Brad Smith raises his right hand while being sworn in.
Microsoft’s president, Brad Smith, told the House Committee on Homeland Security that his company’s presence in China served American interests.Credit...Eric Lee/The New York Times

Karen Weise

By Karen Weise

Karen Weise has covered Microsoft since 2018.

Republican lawmakers questioned a senior Microsoft executive on Thursday about the company’s presence in China, about a year after Chinese hackers used the tech giant’s systems to launch a devastating hack of federal government networks.

Several members of the House Committee on Homeland Security asked Brad Smith, Microsoft’s president, in an hourslong hearing how a critical contractor for the U.S. government like Microsoft could maintain a commercial business in China, which Mr. Smith said accounted for about 1.4 or 1.5 percent of the company’s sales.

“Is it really worth it?” asked Representative Carlos Gimenez, a Republican from Florida.

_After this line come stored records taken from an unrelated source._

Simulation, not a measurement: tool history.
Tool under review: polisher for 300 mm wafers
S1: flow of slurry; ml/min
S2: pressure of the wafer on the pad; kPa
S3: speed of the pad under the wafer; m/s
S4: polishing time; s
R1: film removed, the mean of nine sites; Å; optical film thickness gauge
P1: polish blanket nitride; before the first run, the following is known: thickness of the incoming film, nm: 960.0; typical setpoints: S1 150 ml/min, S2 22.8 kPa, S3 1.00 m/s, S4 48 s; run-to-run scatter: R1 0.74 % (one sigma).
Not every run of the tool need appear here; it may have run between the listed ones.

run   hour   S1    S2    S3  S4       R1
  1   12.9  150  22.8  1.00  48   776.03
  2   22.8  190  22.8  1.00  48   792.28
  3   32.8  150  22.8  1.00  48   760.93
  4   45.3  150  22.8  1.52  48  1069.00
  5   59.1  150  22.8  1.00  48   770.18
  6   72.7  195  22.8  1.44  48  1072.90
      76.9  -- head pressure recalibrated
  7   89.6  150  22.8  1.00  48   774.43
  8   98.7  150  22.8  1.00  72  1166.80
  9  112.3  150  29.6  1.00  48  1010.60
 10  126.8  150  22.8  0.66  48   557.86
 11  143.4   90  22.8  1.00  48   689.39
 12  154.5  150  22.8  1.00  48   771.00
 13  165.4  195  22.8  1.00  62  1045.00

Mr. Smith argued that Microsoft’s business in China served American interests by protecting the trade secrets of Microsoft’s American customers operating there and learning from what’s going on in the rest of the world.

He added that Microsoft had denied Chinese government requests to turn over sensitive information. “I will tell you that there are days when questions are put to Microsoft, and they come across my desk, and I say, ‘No,’” he said.

The hearing was a response to a scathing March report by the Department of Homeland Security’s Cyber Safety Review Board. The report detailed how “a cascade of security failures at Microsoft” allowed a hacking team called Storm-0558, which the report said was an espionage group affiliated with the Chinese government, to infiltrate Microsoft’s email systems in May and June last year.

The report criticized Microsoft for having “a corporate culture that deprioritized both enterprise security investments and rigorous risk management” and said the company’s cybersecurity practices were critical national security because “Microsoft’s products and services are ubiquitous.”